I pressed all these points upon the Council in a speech which is reported in the British Empire Review for June, 1900.
I had been discussing these questions and particularly the food supply with many people and found an undercurrent of feeling much stronger in that direction than on my previous visits to England, and I felt sure that if any political leader would come out and boldly advocate our policy he would get a strong support. I knew Lord Salisbury was in full sympathy with my views, but the cold reception given to him in 1890 and 1892, when he tried to lead public opinion in that direction, had thoroughly discouraged him, and he refrained from further efforts, not because he did not feel the importance of the question, but he felt it was hopeless. He wrote me on 1st March, 1901:
I am old enough to remember the rise of Free Trade and the contempt with which the apprehensions of the protectionists of that day were received, but a generation must pass before the fallacies then proclaimed will be unlearnt. There are too many people whose minds were formed under their influence, and until those men have died out, no change of policy can be expected.

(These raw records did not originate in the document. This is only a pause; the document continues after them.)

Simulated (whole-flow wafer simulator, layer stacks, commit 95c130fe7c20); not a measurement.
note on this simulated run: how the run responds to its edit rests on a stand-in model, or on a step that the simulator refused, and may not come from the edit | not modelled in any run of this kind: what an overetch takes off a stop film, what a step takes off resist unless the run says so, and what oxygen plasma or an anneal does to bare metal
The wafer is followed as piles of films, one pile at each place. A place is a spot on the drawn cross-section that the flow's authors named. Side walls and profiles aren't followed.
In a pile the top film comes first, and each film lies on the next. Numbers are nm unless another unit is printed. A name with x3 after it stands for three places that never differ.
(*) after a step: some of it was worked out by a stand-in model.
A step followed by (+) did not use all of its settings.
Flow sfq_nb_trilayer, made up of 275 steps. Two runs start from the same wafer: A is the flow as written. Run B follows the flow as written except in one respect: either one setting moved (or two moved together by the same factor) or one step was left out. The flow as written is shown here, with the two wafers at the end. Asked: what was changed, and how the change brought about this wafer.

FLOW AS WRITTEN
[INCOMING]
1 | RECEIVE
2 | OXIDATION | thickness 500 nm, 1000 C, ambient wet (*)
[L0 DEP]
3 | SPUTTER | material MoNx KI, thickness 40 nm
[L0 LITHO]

Mr. Chamberlain still held back, but I felt that he would come to our policy as soon as he could see any hope of a successful movement. I was anxious to test the public feeling, but did not see any opportunity, until I met Sir Howard Vincent about the middle of May, and he told me he was going down to Chelmsford, to deliver a lecture on “South Africa.” The meeting was organised by Major Sir Carne Rasch, who was nursing the constituency, and intending to be a candidate in the Conservative interest at the general elections, which were to come off that autumn. Sir Howard Vincent said he would arrange that I should have half an hour to say something about Canada. I agreed to go, and decided that I would feel the pulse of the masses on the subject of food supply, but I said nothing of this to anyone, for I felt that neither Sir Howard nor Sir Carne Rasch would wish to run any risks. I began very cautiously but soon had the audience with me. I was continually cheered, and went on farther and farther, until I advocated a duty on corn, or a bounty on wheat, or a bonus to farmers to keep wheat in ricks. I had been astonished at the friendliness of the audience, but when I got to that point, Sir Carne Rasch and Sir Howard Vincent evidently became nervous, and Sir Howard whispered to me that we would have to get off in order to catch the train, and I stopped instantly. On driving to the station I saw that both my friends were uneasy, and I said, “I hope I did not make any bad breaks”; Sir Carne said, “Oh, I think not.” I replied, “You can easily say that I am an ignorant colonial and did not know any better.” He laughed at this, but I could see he was a little nervous as to the result.
About four or five days after this I was in the lobby of the House of Commons, when Sir Carne Rasch came out of the House, and as soon as he saw me he came across to me at once, and said he was glad to see me, and that he was going to get my address from Sir Howard Vincent. He went on to say that the people at Chelmsford had been delighted with my speech, that letters had been written to him, and he had been asked to get me to go down to Chelmsford and repeat my speech and enlarge upon it. He said he was astonished, that the people had been discussing it ever since, and he offered to secure the largest hall in Chelmsford if I would go down, and that he would guarantee it would not hold all that would wish to come. I was leaving in three or four days for home, and had no opportunity, and so had to decline.
A day or two afterwards, in the Mafeking demonstration, I was looking at the crowds near the Piccadilly Circus, when I heard a man say to another, “Is not that Colonel Denison?” I knew I had seen him before, and I said, “Yes, it is; do you come from Toronto?” “No,” he replied, “I am from Chelmsford, and heard you speak there last week,” and he introduced me to three friends from Chelmsford. One was the Mayor, another the editor of the Essex County Chronicle. They at once asked me if I was going down to Chelmsford again, and whether Major Rasch had seen me, and they urged me to go, telling me that the people were very anxious that I should speak there again, and that they were busily discussing the various points which I had raised.
I naturally watched for the return of the election in the following October, for I was very anxious that my friend Sir Carne Rasch should be elected. The return for Chelmsford was Major Rasch, 4,978, H. C. S. Henry, Lib., 1,849, a majority of 3,129. I felt then that my speech had not hurt him, or that if it had it did not matter. This incident had an important influence upon the subsequent work of our League in Canada for several years.